"This collection of eye-filling illustrations is certain to delight
naturalists of all ages."
--back cover of Botanical Gardens Coloring Book

Botanical Gardens Coloring Book


DOT BARLOWE

Dover Publications, Inc.
1997
Ever wonder whether anyone actually colors the detailed line drawings in the Dover Coloring Book Series? Kids could never stay in the lines. Teens would think it's stupid to try. That leaves adults who have just bought an expensive set of colored pencils and are eager to try them out.

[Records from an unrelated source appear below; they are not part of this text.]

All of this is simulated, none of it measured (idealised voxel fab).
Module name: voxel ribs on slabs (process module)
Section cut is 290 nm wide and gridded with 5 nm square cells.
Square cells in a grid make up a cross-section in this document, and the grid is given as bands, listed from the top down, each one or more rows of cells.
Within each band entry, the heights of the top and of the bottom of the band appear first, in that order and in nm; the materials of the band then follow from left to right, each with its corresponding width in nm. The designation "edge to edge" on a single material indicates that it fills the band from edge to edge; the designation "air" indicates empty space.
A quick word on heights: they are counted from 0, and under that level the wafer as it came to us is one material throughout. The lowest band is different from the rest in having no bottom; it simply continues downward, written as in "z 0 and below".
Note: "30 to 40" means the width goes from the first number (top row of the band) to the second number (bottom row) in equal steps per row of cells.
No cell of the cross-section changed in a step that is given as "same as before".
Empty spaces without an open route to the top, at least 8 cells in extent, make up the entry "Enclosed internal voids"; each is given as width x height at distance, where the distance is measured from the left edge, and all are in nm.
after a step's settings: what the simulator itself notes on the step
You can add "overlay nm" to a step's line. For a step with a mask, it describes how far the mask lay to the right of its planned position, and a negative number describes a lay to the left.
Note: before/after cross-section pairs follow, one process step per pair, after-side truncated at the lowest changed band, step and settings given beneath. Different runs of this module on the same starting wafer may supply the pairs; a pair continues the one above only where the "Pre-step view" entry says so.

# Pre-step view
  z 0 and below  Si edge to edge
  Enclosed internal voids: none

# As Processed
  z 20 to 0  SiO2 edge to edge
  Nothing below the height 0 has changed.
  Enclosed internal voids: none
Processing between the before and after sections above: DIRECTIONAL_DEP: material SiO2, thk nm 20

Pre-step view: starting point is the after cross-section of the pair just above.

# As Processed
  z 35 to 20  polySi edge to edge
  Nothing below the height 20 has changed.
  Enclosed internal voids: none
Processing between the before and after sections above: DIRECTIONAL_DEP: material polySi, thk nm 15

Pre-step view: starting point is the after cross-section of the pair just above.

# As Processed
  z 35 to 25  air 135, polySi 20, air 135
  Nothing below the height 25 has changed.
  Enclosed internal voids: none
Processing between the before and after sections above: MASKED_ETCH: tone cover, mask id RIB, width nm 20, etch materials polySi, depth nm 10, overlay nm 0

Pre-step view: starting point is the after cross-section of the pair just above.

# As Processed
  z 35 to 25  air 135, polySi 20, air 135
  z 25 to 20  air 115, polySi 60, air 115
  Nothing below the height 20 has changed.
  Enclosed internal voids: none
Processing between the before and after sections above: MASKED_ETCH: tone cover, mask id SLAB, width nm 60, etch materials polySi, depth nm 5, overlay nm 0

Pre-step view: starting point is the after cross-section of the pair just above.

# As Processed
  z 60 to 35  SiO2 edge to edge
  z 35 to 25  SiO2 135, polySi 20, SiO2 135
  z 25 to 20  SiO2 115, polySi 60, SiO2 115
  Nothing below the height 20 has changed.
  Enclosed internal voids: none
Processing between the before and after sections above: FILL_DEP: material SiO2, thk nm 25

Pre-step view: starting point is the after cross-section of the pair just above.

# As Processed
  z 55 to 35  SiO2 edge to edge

Whatever the audience, Dover publishes over 280 coloring books on topics that include A Soldier's Life in the Civil War and Muscle Cars: 1960 to 75. There's even a coloring book called Audubon's Birds of America for any one who wants to try to out Audubon Audubon

I recently heard an interview with Fred Rogers: " Mr. Rogers." He talks slowly -- slowly enough to allow me to latch on to and to think about what he has to say. Dover Coloring Books are like that. They slow me down. Even if I never color the book my wife bought me for Christmas, my eyes force my mind to slow down to catch the black and white lines woven into intricate detail that would be missed in a color picture. If I ever decide to color a page, I think that by laboring over the detail I would develop an indelible mental picture of that place or setting.

The Botanical Gardens Coloring Book by Dot Barolow, an illustrator whose passion is to teach children to draw animals and plants, is a collection of illustrations of 39 much-visited gardens in the United States and Canada. Strictly speaking, not all of them are Botanical Gardens as the cover advertises, but all of them do have botanic or historic interest.

All of the biggest names in botanical gardens and arboretums are here: the New York Botanical Garden in the Bronx, the Morton Arboretum in Illinois, the Missouri Botanical Garden in St. Louis, the Fairfield Tropical Gardens in Florida, the Arnold Arboretum in Massachusetts, the Chicago Botanical Gardens, the Marie Selby Botanical Gardens in Sarasota, the Strybing Arboretum in San Francisco, and the Botanical Gardens of Montreal.

Historic Bartram GardenAdded to those are the spectacular display gardens at Longwood Gardens outside Philadelphia, Winterhur Gardens in Delaware, the renewed gardens and landscaping at Monticello, and the gardens at Colonial Williamsburg. New to me were the Green Animals topiary garden in Portsmouth, Rhode Island, and the Historic Bartram's Garden in Philadephia. The Dover Coloring Book calls the Bartram Garden America's oldest botanical garden. John Bartram's grand ambition was to document all the native flora in New World. His garden has many of the plants he brought back with him from his botanical expeditions in the American colonies. Bartram is best know for discovering and saving from extinction a rare tree that he named Franklinia alatamaha in honor of his friend Benjamin Franklin.

Each of the garden illustrations is captioned -- if a long descriptive paragraph could be called a caption. The paragraph begins with some tourist's highlights of that garden. Then it goes on to give gentle hints for how to color any flower, bird, or insect that may be unfamiliar.